ALAMEDA -- During World War II, flying ace Ted Crosby screamed off the USS Hornet in his Grumman F6F Hellcat in search of enemy aircraft.
On Saturday, the former commander and his fellow veterans were reunited with the Hornet to celebrate the aircraft carrier's 70th anniversary and a new exhibit, "Hornet: Reflections in Time."
The veterans saved their boasts for the vessel, which they said served in some of the country's most critical sea battles.
As the veterans shared their stories, background images from those years flickered on a screen. The photographed men seemed like small black chess pieces compared to the bright gray of the Hornet, built as long as the Titanic and weighing 41,000 tons fully loaded.

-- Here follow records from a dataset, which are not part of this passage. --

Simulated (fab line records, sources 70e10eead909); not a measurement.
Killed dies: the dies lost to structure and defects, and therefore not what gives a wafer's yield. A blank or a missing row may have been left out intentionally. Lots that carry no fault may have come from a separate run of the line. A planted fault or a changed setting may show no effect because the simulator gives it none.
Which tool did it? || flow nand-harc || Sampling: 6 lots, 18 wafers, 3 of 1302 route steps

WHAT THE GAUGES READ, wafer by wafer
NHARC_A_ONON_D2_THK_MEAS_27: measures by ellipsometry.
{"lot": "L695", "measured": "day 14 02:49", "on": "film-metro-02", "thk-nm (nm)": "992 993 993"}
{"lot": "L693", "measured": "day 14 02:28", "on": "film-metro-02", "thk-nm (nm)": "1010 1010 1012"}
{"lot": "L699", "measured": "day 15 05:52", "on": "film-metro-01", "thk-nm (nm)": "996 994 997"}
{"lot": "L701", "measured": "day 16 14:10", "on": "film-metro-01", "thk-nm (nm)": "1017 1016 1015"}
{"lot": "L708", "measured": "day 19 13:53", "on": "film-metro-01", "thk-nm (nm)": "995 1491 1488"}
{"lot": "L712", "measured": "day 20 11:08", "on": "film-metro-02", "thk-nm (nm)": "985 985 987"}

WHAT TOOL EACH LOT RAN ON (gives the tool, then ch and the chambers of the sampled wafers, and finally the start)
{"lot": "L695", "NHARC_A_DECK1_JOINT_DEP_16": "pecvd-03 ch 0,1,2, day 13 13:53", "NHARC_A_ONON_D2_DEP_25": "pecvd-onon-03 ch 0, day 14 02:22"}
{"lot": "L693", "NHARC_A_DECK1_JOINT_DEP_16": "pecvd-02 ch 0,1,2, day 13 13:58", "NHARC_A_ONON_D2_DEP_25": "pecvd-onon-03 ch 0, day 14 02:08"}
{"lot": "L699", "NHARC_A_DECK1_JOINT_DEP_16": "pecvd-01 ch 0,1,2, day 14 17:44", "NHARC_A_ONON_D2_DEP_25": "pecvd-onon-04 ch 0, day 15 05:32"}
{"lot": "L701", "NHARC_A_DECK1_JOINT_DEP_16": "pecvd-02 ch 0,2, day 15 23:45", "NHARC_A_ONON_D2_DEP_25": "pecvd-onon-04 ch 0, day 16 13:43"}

Docked at Alameda Point's Pier 3, and a museum of 15 years, it continues to make an impression.
The first thing Kelly Norton thought when she saw the vessel for the first time four years ago as a sea cadet in a youth program: "Wow, I'm going to have to take bigger steps."
The carrier is the eighth Navy ship to bear the name, the first a merchant sloop that set to sea in 1775 during the Revolutionary War.
There may be bigger and newer and fancier carriers than the Hornet, but few vessels have the history and longevity to match.
Originally slated to be named the USS Kearsarge as it was being built, the carrier was named in honor of the USS Hornet (CV-8) after it was lost in October 1942 during the Battle of the Solomon Islands in World War II.
The Hornet continued its service as a goodwill messenger in the 1950s, then the Vietnam War.
Then, like a nautical Zelig who appears amid important moments in history, the carrier helped recover Neil Armstrong, Buzz Aldrin and Michael Collins after they splashed down in the Pacific Ocean following the first lunar landing in July 1969.
It was also the carrier sent to recover Richard Gordon and fellow astronauts Alan Bean and Charles "Pete" Conrad after the second Moon landing in November 1969.
The vessel's final cruise was in 1970 after the government had the USS Hornet decommissioned. It barely survived a San Francisco scrapyard, retired Capt. Gerald Lutz said.
However, it took suing the Navy to spare it.
"But it was really a mess," said Eldon Brodie, a World War II veteran from San Leandro, about the state of the Hornet before restoration began.
The National Park Service designated ¿the ship as a national historic landmark in 1991, which paved the way to becoming a public museum seven years later.
"Every day," said Joe Holt, a former Marine who was on board during the July 1969 Apollo 11 recovery, "I can't believe how much work has been done on this ship."